In the winter of 1642, Augustine Warner I arrived in Jamestown with twelve new settlers for the Virginia Colonies. For bringing these colonists to the new frontier, Warner was given a “head Grant” of 600 acres in Gloucester, Virginia. He eventually expanded his acreage at his new plantation, WARNER HALL, to several thousand acres prior to his death in 1674. During his life he was Justice of York, Justice of Gloucester, and a member of the King’s Council in Virginia. Augustine Warner was the great, great grandfather of George Washington, and an ancestor of Robert E. Lee. Queen Elizabeth II is a direct descendant of Augustine Warner I through the Bowes-Lyon family and the Earl of Strathmore. In England, Warner Hall is referred to as the home of the Queen’s American ancestors.
Augustine Warner II (1642-1681) inherited Warner Hall upon the death of his father in 1674, and further developed the plantation house and property. Augustine Warner II died at the age of 39 on June 19, 1681, predeceasing his wife, Mildred Reade Warner, who he had married by 1666.
In 1676 Nathaniel Bacon came to Gloucester after burning Jamestown and made Warner Hall his headquarters. It was at Warner Hall that Bacon invited the “Oath of Fidelity” of his fellow countrymen.
All of Augustine Warner II’s sons died young and when Augustine himself died in 1681 at the age of 39, he left three daughters, Mary, Mildred and Elizabeth. Mary went on to marry John Smith, of Purton, on the York, and their son, Augustine Smith was said to have been one of the Knights of the Golden Horseshoe who accompanied Governor Spotswood on his famous expedition across the Blue Ridge Mountains in 1716.
Mildred Warner married Lawrence Washington and their son, Augustine, married Mary Ball. Augustine and Mary became the proud parents of George Washington, who was named after his great-grandfather, George Reade, founder of Yorktown. Perhaps the most recognized patriot in American history, General George Washington led the Colonies to independence from the British in the Revolution of 1776. General George Washington continued his role as a great patriot in 1789 and became the first President of the United States of America. In a famous funeral phrase, Henry Lee declared that Washington was “first in war, first in peace, and first in the hearts of his countrymen.”

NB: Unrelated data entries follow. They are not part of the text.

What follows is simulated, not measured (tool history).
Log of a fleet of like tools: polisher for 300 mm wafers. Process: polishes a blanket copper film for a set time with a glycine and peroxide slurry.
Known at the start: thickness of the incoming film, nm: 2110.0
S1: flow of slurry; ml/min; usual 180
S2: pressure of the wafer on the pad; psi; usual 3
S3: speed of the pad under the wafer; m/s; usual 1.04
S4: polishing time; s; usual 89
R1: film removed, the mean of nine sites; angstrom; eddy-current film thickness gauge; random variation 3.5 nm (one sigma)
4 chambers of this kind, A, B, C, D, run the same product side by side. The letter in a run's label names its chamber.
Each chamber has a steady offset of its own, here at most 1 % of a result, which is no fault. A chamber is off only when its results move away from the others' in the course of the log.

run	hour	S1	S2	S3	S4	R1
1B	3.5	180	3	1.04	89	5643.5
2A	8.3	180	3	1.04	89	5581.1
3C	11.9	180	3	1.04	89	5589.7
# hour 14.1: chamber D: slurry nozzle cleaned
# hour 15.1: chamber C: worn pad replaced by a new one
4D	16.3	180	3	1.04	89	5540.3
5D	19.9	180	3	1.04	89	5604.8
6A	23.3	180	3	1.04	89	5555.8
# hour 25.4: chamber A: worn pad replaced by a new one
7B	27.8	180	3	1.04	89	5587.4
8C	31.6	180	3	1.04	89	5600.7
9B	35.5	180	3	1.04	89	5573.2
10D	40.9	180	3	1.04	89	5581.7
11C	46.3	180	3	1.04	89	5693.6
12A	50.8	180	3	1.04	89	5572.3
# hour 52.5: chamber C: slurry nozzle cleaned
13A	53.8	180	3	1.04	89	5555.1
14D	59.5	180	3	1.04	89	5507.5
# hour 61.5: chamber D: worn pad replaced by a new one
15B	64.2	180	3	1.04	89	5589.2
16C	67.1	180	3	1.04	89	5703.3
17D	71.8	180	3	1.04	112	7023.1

Elizabeth, the third daughter of Augustine Warner II, became the wife of John Lewis and inherited Warner Hall. Their son, John Lewis II (1702-1754) was a member of His Majesty’s Council, and was prominent in Gloucester County. The Lewis Family occupied Warner Hall for generations and members of the family immigrated to all parts of the United States. Lewis family descendants built a number of important Virginia homes including Belle Farm, Eagle Point, Abingdon and Severn Hall. Colonel Fielding Lewis of Belle Farm, was the grandson of Elizabeth and John Lewis. Col. Lewis was married twice, first to Catherine Washington, and after her death, to Elizabeth (Betty) Washington, sister of George. One of Fredericksburg’s most beautiful and historic homes, Kenmore, was built by Fielding Lewis for his wife Betty.
As the Warner-Lewis family grew over the years so did the size of the house. From the time of Augustine Warner II, to his daughter Elizabeth and her husband John Lewis, the family and the plantation prospered. Warner Hall came to consist of a large center structure with two separate detached brick dependencies. The east building was the plantation kitchen and laundry, and the west building was the tutor’s quarters, plantation schoolroom and shipping office.
In 1740, a fire destroyed the original 17thcentury Warner home, but the Lewis family rebuilt their residence on the same foundations. The property remained in the Lewis family until the 1830’s. In 1849, the center section of the original Lewis house suffered a devastating fire, leaving the two brick east and west dependencies and out buildings. Before the turn of the century, the Cheney family acquired the property and built the present wood-framed Colonial Revival mansion that was popular in that era, on the original foundation and of the same floor plan as the Lewis house.
Listed by both the National Register of Historic Places and the Virginia Historic Landmarks Commission, The Inn at Warner Hall continues to be of major architectural and genealogical significance in American history. Warner Hall has long been considered one of the premier properties in the Virginia Tidewater area. The property is located 3 ½ miles from U.S. Route 17, and the Colonial Williamsburg and the Hampton Roads area are just 30 minutes away. The State capital of Richmond and Norfolk Harbor are approximately a one hour drive.